Eurozone out of recession?

Written by | Thursday, September 5th, 2013
@Eubulletin

It seems that the Eurozone is coming out of recession after 18 months of economic downturn. The GDP of the 17 countries forming the bloc grew by 0.3 pc in the second quarter of 2013 thanks to the performance of Germany and France.
According to the Eurostat agency, the German and French economies expanded by 0.7 pc and 0.5 pc respectively between April and June, the strongest growth in the region, driven primarily by consumer spending, industrial output and renewed business.
Portugal, among the smallest eurozone economies, posted the fastest growth, at 1.1 pc. The country was among the three which benefited from the multi-billion euro bail-out. The Spanish economy contracted by 0.1 pc, while Italy and the Netherlands reported a 0.2 pc drop.
According to European Commission Vice-President Olli Rehn, the figures show that the European economy was gradually gaining momentum, stressing that “there are still substantial obstacles to overcome” as the growth remains overall modest and fragile.
“A number of member states still have unacceptably high unemployment rates”, he added, stressing that “there is still a very long way to go.”
According to some economists and analysts, the European  economy, which is deeply dependent on exports, especially to emerging markets, will need to find other sources of demand in order to generate sustainable growth.
The good news for the Eurozone in the first two quarters of 2013 was that things did not get worse. The bad news was that some of the Eurozone countries did not get better.
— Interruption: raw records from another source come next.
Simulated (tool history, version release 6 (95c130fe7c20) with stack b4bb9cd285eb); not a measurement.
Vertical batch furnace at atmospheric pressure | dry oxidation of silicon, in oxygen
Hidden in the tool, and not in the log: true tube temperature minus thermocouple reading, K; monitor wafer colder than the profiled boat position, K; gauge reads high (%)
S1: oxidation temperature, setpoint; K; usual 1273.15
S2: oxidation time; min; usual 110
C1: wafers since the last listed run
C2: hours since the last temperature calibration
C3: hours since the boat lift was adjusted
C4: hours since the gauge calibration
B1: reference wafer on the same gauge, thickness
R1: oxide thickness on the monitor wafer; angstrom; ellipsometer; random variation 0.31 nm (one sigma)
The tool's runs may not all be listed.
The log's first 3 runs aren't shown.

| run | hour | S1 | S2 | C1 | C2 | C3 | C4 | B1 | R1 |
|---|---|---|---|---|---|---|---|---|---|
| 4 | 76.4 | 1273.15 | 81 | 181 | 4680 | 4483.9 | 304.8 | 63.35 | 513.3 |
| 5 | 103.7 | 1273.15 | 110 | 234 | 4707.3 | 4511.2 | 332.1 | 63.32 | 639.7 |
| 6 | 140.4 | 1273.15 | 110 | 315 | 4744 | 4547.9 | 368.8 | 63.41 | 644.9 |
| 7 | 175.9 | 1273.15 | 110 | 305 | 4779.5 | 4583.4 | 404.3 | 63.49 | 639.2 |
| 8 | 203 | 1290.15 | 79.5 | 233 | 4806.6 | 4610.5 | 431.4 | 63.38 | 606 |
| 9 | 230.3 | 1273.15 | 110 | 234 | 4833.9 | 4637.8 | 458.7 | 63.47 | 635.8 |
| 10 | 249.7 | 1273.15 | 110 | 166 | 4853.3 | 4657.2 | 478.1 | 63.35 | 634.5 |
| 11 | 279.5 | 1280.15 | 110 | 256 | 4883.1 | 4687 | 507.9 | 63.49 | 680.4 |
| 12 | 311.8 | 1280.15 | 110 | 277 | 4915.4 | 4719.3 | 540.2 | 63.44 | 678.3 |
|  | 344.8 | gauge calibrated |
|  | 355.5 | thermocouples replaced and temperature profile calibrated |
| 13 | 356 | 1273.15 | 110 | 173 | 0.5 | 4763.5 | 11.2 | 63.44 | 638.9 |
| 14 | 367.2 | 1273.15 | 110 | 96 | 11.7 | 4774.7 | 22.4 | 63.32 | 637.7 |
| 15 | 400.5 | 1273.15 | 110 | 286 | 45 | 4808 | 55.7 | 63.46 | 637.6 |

Many experts suggest that a sustained growth in the eurozone requires stronger private consumption and an increase in government expenditure, investments & exports.
The Eurozone is an export-oriented economy but the export structure in this economic bloc has changed, especially in terms of destinations.
After the global financial and economic crisis, Eurozone exports to the BRIC countries (Brazil, Russia, India and China), grew by more than 20 percent annually. In 2012, intra-EU exports stagnated, while extra-EU exports expanded by 9 pc. China has seen the biggest increases in Eurozone exports.
But the reliance of the Eurozone on exports to escape the recession makes it dependent on the growth in emerging markets, which is a highly risky bet.